2013-02-21 / Front Page

Union responds to inquiries regarding superintendent

Panel asked for specifics before drafting response
BY MARGO SULLIVAN

After almost a month of waiting, the School Committee has received the information it requested from the teachers union detailing the rank and file’s issues with Superintendent Marcia Lukon, said Cathy Kaiser.

The Jamestown Teachers Association called for Lukon’s resignation at a meeting on Jan. 17, but nothing has been discussed since, either publicly or in a closed-door session, said Kaiser, chairwoman of the School Committee. According to Kaiser, the board received the union response on Feb. 13 and will discuss the next steps in a closed-door session Thursday.

Specifically, she anticipates the committee members will settle on the format and process they will follow to address the union’s complaint, but likely will not delve into “specific issues” until later.

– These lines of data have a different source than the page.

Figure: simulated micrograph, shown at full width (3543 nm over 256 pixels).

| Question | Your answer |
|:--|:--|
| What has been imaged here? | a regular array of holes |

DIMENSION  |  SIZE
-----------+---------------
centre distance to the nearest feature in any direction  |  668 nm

Cynthia Cherney, the union co-president, said she would not comment on the union complaint except to say the additional information has been sent to Lukon and to all the board members.

“I understand the interest,” Cherney wrote in an email message. “However, until the JTA and School Committee meet to address the issues in person, I will reserve comment on the situation.”

John Walsh, assistant executive director for the National Education Association of Rhode Island, also declined comment on the noconfidence vote.

“The School Committee and the JTA are working together to address the concerns voiced by the teachers,” he said. “Dialogue between the [School Committee] and JTA about Jamestown schools, students and staff is best conducted face to face.”

Cherney stood up at the beginning of the School Committee meeting Jan. 17 and read a twopage letter calling for Lukon’s resignation. In the letter, which depicted Lukon as a “detached leader” who had been vindictive toward those who voiced concerns, the union said the superintendent ignored objections when she decided to fast track the state’s model for teacher evaluation.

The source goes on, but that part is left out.